HC Deb 10 May 1939 vol 347 cc452-6
16. Miss Rathbone

asked the Prime Minister whether, in view of the recent strong manifestation of public opinion as tested by the Institute of Public Opinion in favour of a military alliance between Great Britain, France, and the Union of Soviet Socialist Republics, he will reconsider the instructions given to the British Ambassador at Moscow?

Mr. Butler

The answer is in the negative, but I would ask the hon. Lady to await a reply which the Prime Minister is giving at the end of Questions.

Miss Rathbone

Is the right hon. Gentleman aware that in this important and scientific test 87 per cent. answered "Yes" to the question; 6 per cent. were against and 7 per cent. gave no answer at all? Has he any reason for doubting the value of this test?

Mr. Butler

No, Sir. I am always interested in any scientific test. When I have applied it in my constituency I have always been returned.

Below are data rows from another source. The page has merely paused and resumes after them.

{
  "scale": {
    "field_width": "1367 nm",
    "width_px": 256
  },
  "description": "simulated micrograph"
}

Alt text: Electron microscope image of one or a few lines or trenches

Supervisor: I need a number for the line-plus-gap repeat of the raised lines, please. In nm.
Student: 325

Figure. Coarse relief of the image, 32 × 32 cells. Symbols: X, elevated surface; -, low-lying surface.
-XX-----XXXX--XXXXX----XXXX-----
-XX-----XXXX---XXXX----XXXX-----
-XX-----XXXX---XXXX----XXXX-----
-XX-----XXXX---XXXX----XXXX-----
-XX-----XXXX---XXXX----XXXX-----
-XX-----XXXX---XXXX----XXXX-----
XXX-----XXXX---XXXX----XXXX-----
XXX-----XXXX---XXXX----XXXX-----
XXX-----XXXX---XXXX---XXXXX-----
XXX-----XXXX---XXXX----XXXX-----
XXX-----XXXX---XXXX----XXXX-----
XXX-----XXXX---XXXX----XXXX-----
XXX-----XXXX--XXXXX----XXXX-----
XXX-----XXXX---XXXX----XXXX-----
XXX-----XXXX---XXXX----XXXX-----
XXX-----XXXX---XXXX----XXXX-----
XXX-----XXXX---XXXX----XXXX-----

Brigadier-General Sir Henry Croft

Is the right hon. Gentleman aware that whilst there is general unity on the subject of co-operation against aggression, any idea of a permanent commitment of our people in a military alliance other than that with France would be regarded with the greatest disquiet?

Mr. Boothby

Is the right hon. Gentleman aware that the observations just made are entirely without foundation?

Mr. Gallacher

Does not the hon. and gallant Member speak for the people of the Fifth Column?

Mr. Attlee

(by Private Notice) asked the Prime Minister whether his attention has been called to the statement issued in Moscow regarding the proposals of the British Government and whether, in view of this, he will now state the nature of the proposals made by the Union of Soviet Socialist Republics and of the reply of His Majesty's Government.

The Prime Minister

I have seen the statement to which the right hon. Gentleman refers and which seems to be based upon some misunderstanding of the suggestions actually put forward by His Majesty's Government to the Soviet Government. Though conversations are still in progress and the House will not, therefore, expect me to discuss these matters in detail, I think it right, in view of this statement, to place the House in possession of the general line on which the conversations have been hitherto proceeding.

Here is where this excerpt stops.